DBC extends condolences to the family and friends of Adrian Taylor. Adrian was a key figure in the Dragon Boat community in Ontario and the National Team right from the beginning. He touched many many lives and we thought it best to ask one of his oldest and best friends to share some memories of Adrian to mark this sad occasion.
Thank you Jim Farintosh for sharing:
It’s tough for me to write about Adrian Taylor’s legacy in our sport without being personal, as we have been friends for almost 60 years. Our time together spans many chapters of our lives and all of them were wonderful…I’m very grateful for our long time together.

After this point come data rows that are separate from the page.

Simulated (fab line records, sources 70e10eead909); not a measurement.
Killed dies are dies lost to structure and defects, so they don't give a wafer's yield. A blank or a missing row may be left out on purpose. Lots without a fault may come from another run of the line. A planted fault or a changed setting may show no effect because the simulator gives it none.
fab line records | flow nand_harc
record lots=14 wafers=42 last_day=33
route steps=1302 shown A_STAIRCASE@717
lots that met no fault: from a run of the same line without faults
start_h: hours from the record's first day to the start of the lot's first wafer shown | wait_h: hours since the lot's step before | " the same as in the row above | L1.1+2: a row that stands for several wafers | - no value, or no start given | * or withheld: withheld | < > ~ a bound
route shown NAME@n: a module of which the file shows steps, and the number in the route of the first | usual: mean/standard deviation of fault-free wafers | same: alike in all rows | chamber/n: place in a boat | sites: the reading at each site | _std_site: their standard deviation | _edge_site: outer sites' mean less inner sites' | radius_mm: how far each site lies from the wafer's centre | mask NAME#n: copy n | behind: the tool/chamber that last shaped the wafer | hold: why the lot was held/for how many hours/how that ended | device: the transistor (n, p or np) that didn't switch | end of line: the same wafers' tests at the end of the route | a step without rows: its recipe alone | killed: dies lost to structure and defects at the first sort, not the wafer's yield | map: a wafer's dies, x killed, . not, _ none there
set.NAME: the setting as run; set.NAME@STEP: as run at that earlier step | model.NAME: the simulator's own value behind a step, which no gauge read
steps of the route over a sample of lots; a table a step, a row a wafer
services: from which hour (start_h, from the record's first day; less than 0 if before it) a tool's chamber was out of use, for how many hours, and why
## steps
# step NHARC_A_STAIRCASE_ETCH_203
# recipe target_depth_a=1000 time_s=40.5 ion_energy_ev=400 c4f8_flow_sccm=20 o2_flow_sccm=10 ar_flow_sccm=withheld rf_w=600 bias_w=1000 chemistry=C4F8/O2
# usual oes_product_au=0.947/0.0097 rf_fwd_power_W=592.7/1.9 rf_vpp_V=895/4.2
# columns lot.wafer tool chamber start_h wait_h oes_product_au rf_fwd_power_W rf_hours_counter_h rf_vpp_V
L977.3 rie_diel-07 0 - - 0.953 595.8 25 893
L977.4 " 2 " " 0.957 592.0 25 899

Dragon Boat started in eastern Canada in 1989, but I knew Adrian first in sprint canoeing in the early ‘60s…he paddled in his home town of Burlington at the Mohawk Canoe Club and I was an east end Toronto boy at the Balmy Beach Canoe Club. We started racing against each other as teenagers and by the ‘70s we were racing together as team mates. Cathy and I spent many weekends hanging out with Adrian and his wife Yvonne and our friendship deepened both on and off the water.
I took a break from paddling to try distance running in the late ‘70s and after 8 years Adrian got me back in the boat in 1985 when we raced in the World Masters Games together in C2. Adrian went on to win over 30 Masters national championships in sprint, with C2 being our favorite race. He was a natural athlete and loved to compete. A simple fact…without that push back into paddling I probably would not have ever found out about this new sport called dragon boat four years later. In 2001 Adrian and I started the national senior team for the first time and I still have the manila envelope with the names of people we approached to form the first crew. Later that summer in Philadelphia.Adrian was part of the first-ever world champion crew for Canada in any division when we won the 1000m…a special moment. Over the next decade he won another 14 world titles as a paddler.
Adrian soon became a fixture at the Outer Harbour Dragon Boat Club as he paddled with the Mayfair Predators and started coaching the club women’s senior program. He soon graduated to being the National Senior Women’s coach and built a record of success culminating in the sweep of all distances at the worlds in Sydney in 2007. The long record of success of the Senior A women’s program has continued to this day and has been built on the bedrock foundation established by Adrian.
Adrian made many friends in paddling and always had time for a beer and a chat. Even as he had health challenges he still continued to coach and many people greatly benefitted from his passion for our sport. He was no-nonsense and sometimes a bit gruff, but he cared. That fact was obvious to anyone who knew him and he was admired for his courage in fighting for purpose and dignity as a waterman as long as possible in his life. We used to go out in OC2 a fair bit and he really enjoyed doing something that was as natural to him as breathing, even as life became more difficult.
For the past number of years I tried to visit Adrian every Sunday at Chester Village in Toronto and even as his ability to communicate waned I always felt that I could see a sign of his delight in having a continued connection to his paddling roots with those visits. I would talk to him about current events and share paddling war stories and sometimes I would get a smile or a nod which helped me believe his spirit was still strong. His light shone as bright as possible as long as possible…I should have smuggled in a few beers!
Adrian was the brother I never had and I will miss him…let it run, buddy.